Let's begin by simply estimating the rate parameters of an all-rates-different (ARD) model for eac of the two traits.
ML analysis of the flower morphology trait
Create a directory called flower inside your smlab directory:
cd ~/smlab mkdir flower
Now run sMap as follows:
sMap -t Pontederiaceae.tre -d Pontederiaceae_flower.txt -o flower/mlard -n 1000
The -t tells sMap to use this tree file, the -d informs it of the data file to use, -o specifies the prefix to use for output files, and -n tells it to simulate 1000 mappings. After the rather interesting display shown while optimizing the likelihood, you will see a table of maximum likelihood estimates of rates.
- What two states never seem to transition to each other?
- This is an ARD model, but do you think a SYM model would suffice? Why?
Make a copy of the model choice statistics (AIC, AICc, BIC) and perform the same analysis with an SYM model:
sMap -t Pontederiaceae.tre -d Pontederiaceae_flower.txt -o flower/mlsym -i flower_models/Pontederiaceae_flower.model.ML.SYM.nex -n 1000
- Was your expectation correct? Is SYM the better model?
- One pathology associated with overparameterized models is that MLEs of parameters end up at extremes, such as 0 or infinity. Are any parameters equal to 0 or infinity in the ARD and SYM models?
- Is going to an even simpler ER model justified?

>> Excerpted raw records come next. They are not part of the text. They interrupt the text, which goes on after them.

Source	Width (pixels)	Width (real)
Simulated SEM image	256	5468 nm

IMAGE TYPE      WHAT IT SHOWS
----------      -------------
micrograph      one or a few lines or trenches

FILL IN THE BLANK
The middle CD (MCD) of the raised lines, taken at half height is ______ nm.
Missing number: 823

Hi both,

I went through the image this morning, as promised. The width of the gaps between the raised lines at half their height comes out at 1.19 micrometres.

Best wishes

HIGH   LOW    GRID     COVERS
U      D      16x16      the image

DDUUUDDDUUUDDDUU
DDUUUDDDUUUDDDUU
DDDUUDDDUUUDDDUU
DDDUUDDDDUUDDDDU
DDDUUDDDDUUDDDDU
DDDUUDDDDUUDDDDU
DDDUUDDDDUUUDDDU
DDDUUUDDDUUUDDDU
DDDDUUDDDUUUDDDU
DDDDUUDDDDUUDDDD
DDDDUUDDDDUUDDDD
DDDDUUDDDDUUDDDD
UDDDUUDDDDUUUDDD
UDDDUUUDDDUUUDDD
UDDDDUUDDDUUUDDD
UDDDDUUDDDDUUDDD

ML analysis of the self-incompatibility trait
Perform the same analysis on the self-incompatibility trait.
- Why is there no model file provided for the SYM model in the case of the self-incompatibility trait?
- Is ER better than ARD for this trait?
Stochastic mapping for the self-incompatibility trait
Create a directory called self inside your smaplab directory:
cd ~/smaplab mkdir self
Now run sMap as follows:
sMap -t Pontederiaceae.treedist -T Pontederiaceae.tre -d Pontederiaceae_self.txt -o self/ard -n 1000 -i Pontederiaceae_self.model.Bayes.ARD.nex --pp 100
Here is a summary of the command line arguments:
- -t specifies the trees to be used (these are from analyses of the nucleotide data)
- -T specifies the tree to use for displaying results
- -d specifies the morphological data
- -o specifies the output file prefix
- -n specifies the number of mappings to perform
- -i specifies the model to be used
- --pp specifies the number of posterior predictive samples to be drawn for each of the 1000 parameter values that were estimated (one from each tree topology)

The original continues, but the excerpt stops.